Sometimes even I don’t get me…
So, last year, I lost about 35 pounds by tracking my food and exercise on SparkPeople.com. Back then, it was so easy to stick to eating about 1400 calories a day and exercising for at least 30 minutes 4-5 times a week. Then I got married, graduated from grad school, and got a real job. Which led to the slow downward slide of “I’m too tired to exercise” and “I’m too lazy to track my food” and “McDonald’s is right next door to where I work.” We see where this is going.
So I (impressively) only gained 5 pounds back last Christmas. And I’ve been trying to get that 5 pounds off since January, but I just can’t bring myself to do it. I don’t know why it’s so hard. The only thing that’s different is I no longer have my wedding for motivation, but I’m currently motivating myself with the idea of a giant Lands’ End shopping spree in Chicago for all new size 4s or 6s or whatever size I end up in at that point. Really that’s very exciting for me, so I don’t quite understand why it isn’t motivating me.
I can stick to the 1400 calorie meal plan for a day or two, then I just get out of it and I can’t stop myself. I end up pretty much maintaining, which is why I have been stuck at 136ish for months now, and I realize that is far better than gaining, but I really want to lose. Which brings me back to this endless loop of, “Why could I do this last year, but I can’t do it now?”
So I thought maybe I needed some exercise motivation…and I started running. I set a goal to run the Crazy 8s 8K in 2009. I am currently up to running about 25-30 minutes at a time, but I only cover about 2.5 miles in that time because I have short legs so my pace is slower than most. I really thought running, being a far more intense exercise than anything I had really tried before, would help jump start my weight loss. Not so. Instead, I’ve been bouncing back and forth even more, and lately I’ve been going the wrong way on the scale for no reason whatsoever. I always eat around maintenance…sometimes it’s slightly more but never enough to gain 2 pounds in a week.

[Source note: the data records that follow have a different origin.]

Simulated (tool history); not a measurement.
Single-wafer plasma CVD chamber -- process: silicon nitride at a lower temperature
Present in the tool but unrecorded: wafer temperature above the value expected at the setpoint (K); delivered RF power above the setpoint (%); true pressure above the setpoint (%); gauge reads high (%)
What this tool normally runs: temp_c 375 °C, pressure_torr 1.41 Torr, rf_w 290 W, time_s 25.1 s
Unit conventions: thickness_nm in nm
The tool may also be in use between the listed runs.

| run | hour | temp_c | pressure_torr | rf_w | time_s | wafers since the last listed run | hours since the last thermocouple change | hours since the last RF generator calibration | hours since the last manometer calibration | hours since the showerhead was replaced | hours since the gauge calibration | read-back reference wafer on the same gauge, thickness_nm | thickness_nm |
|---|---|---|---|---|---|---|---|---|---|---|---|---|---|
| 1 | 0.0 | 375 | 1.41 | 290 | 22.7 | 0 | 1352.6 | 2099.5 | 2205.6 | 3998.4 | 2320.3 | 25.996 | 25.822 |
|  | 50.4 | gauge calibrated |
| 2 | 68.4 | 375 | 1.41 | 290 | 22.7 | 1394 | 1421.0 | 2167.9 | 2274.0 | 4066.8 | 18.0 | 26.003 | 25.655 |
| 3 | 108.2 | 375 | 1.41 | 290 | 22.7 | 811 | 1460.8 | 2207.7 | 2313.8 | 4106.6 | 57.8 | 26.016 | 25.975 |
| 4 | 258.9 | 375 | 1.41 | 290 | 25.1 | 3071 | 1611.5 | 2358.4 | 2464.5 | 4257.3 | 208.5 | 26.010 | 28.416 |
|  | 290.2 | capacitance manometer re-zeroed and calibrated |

I got bronchitis a few weeks ago and had to stop running for 2 weeks. Last year, taking a break from exercise for a week broke a plateau for me, so I had hopes that this might have the same effect. Alas, nope. Still stuck bouncing between 136 and 137. This is very frustrating. And it’s not helping my motivation. Which brings me full circle. My lack of consistent motivation is apparenty hindering my weight loss, which is causing a great deal of frustration, which is making it harder to get motivated.
At this point I’m not sure what I need. Or if I should even really worry about that last 5 pounds. Maybe my body just wants to hold onto it and that’s why it refuses to lose it. I really don’t know. But I wish I did, so I could either stop trying in vain or finally do something right.